The PR2 robot play-fights in the National Geographic courtyard in Washington, D.C.

Still image from video by Jason Kurtis, National Geographic

 

Mapping the Robot World

The challenge of developing artificial robot intelligence capable of learning through teaching revolves around the problem of perception. While today's robots are armed with sensors, scanners, cameras, and other high-tech tools, roboticists are still learning to help them make sense of what they encounter.

Jenkins and others who want to develop robots that can learn from demonstration—a phenomenon that roboticists call "LfD"—are in the habit of mapping the cloud of data points generated by a given demonstration action, such as picking up a glass or navigating a maze.
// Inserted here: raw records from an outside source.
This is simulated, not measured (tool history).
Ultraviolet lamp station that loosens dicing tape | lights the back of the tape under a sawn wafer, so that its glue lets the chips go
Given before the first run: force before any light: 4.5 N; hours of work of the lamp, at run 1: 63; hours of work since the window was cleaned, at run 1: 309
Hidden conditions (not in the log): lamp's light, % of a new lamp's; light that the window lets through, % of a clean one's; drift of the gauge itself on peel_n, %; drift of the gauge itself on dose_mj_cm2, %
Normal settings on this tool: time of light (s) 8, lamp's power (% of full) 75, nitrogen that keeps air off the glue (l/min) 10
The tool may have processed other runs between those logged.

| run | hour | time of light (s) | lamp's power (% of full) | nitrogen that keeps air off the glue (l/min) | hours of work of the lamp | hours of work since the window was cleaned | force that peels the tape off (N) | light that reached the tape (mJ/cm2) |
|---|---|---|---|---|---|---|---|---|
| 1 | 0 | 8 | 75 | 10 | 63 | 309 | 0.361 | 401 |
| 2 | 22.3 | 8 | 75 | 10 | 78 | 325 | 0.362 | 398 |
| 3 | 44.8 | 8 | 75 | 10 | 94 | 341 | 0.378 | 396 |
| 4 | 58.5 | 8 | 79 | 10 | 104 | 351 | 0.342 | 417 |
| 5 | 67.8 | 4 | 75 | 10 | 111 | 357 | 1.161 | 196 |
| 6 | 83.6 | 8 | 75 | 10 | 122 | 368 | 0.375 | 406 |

Then they analyze that cloud to produce learning algorithms that allow robots to perform the tasks on their own.

"What you're trying to learn when doing LfD is essentially a mathematical function," Jenkins said on a recent trip to Washington, D.C., where he was accompanied by a human-sized, 450-pound PR2 robot that looks a bit like Rosie from The Jetsons—minus the maid accoutrements.

"It's a function that takes an input—the robot's perceived state of the world—and outputs the action that the robot should take at a given time," Jenkins said.

"So the robot can autonomously say, 'Oh, here's the situation that I'm in, and here's what the human did in that situation or a situation that looked like it, so I'm going to do what the human did.'"

Getting there involves taking volumes of data and applying machine learning and statistical technologies that can produce a mathematical function map connecting what a robot sees to the action we want it to take.

"How do we give them knowledge of the 3-D world so that we can get them to do things and interact with them in the most natural way possible?" asked Jenkins, describing one of his key research questions. "Language and gestures are probably the easiest ways to make that happen." (See the Learning from Demonstration Robotics Challenge from the annual conference of the Association for the Advancement of Artificial Intelligence.)

For now, Jenkins's team and others are making steady progress toward that goal, training robots to stack blocks, pick up objects to tidy the lab space, and even boot a soccer ball.

Crowdsourcing Robot Learning

Even as they work intensely with robots in their labs, Jenkins and other roboticists say it's important to expose robots to a variety of teachers from the outside world.

Robots are better able to master learning from demonstration-type tasks when they're exposed to different demonstrations by different people. So Jenkins and others have turned to crowdsourcing to find teachers who can help train robots remotely.

The robots reside in facilities like the PR2 Remote Lab on Brown University's Providence, Rhode Island, campus, while the researchers who train them can be anywhere in the world.

The PR2 is an out-of-the-box, open-platform, R&D robot developed by Willow Garage robotics in Menlo Park, California, that can navigate in human environments and grasp or manipulate objects on command. Jenkins was on sabbatical at Willow Garage for the past year.

Chernova said that crowdsourcing is also an important step toward introducing robots into the daily lives of the masses.